Author 10 books34 followers
July 13, 2024
For 5+ decades now, I have been studying voting schemes in connection with reliable computer systems using multiple independent computation channels. More recently, I have expanded my studies to voting in sociopolitical contexts, hoping that the expanded view might offer applications and benefits to reliable computing.

Voting is quite simple when we have only two candidates, but having 3+ candidates can give rise to anomalies and improper results. Consequently, mathematicians and social scientists have been studying many different voting schemes in order to minimize such anomalies and improper results. Plurality voting, the one we use most widely, is particularly prone to undesirable effects such as vote-splitting and spoiler candidates. When combined with a second-round run-off election, problem cases subside, but they don't completely go away.

In approval voting, a voter isn't forced to just pick one candidate, his/her most-preferred, but can "approve" any number of candidates. Each approved candidate receives one vote, and the candidate with the most vote wins. Vote-splitting does not occur, because a voter may approve more than one candidate, so s/he won't be forced to choose between his/her first and second choices, say. Similarly, spoiler candidates, who have virtually no chance of being elected, won't take away votes from mainstream choices.

There is a theoretical "impossibility" result, known as Arrow's Theorem, that shows no voting scheme is perfect, in that, given any voting scheme, we can construct examples to violate one or more of the axioms of "good" voting schemes. Approval voting, the subject of this book, comes close to being an ideal voting scheme.

Chapter 1 of the book offers a wrap-up summary of the main ideas in simple, non-mathematical terms. The casual reader will be convinced by the arguments and discussions in Chapter 1 that approval voting is better than plurality voting, even when a run-off round is added to the latter. The remaining 9 chapters get quite mathematical, which may not be to some readers' liking.

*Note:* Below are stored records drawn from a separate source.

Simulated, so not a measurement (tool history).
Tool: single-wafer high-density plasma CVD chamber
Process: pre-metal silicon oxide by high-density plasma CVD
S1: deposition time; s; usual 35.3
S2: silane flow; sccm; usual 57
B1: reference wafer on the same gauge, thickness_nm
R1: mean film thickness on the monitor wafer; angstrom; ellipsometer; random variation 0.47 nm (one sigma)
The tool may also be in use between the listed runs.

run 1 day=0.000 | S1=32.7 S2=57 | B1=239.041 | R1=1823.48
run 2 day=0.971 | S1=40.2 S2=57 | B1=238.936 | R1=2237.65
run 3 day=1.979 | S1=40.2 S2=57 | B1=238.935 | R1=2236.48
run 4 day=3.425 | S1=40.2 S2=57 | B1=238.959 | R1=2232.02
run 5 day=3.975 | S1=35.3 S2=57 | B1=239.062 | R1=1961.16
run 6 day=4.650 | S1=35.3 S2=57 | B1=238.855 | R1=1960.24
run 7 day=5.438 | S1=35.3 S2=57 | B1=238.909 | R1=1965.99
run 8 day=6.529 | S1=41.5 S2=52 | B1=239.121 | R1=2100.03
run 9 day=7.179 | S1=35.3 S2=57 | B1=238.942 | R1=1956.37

To apply voting schemes in the sociopolitical context, we need practicality in addition to scientific merit. Approval voting isn't much more difficult to implement than plurality voting. Existing voting technology, perhaps with small modifications, would suffice. Plurality voting is also easily understood by voters, and is thus unlikely to cause confusion.

We have no choice but to update our laws and procedures, as we uncover their flaws and learn about doing things more logically. Approval voting appears to strike a reasonable balance between mathematical guarantees of appropriate behavior and practicality of implementation.

I will end this review with a quote from an 1816 letter of Thomas Jefferson to Samuel Kerchaval: "I am not an advocate for frequent changes in laws and constitutions, but laws and institutions must go hand in hand with the progress of the human mind. As that becomes more developed, more enlightened, as new discoveries are made, new truths discovered and manners and opinions change, with the change of circumstances, institutions must advance also to keep pace with the times."

[P.S.: The authors state that they have changed very little in the book's second edition, aiming only to correct minor errors in the original text, in part because Brams discusses recent research on approval voting in Mathematics and Democracy: Designing Better Voting and Fair-Division Procedures, with key elements also appearing in the authors' joint journal articles.]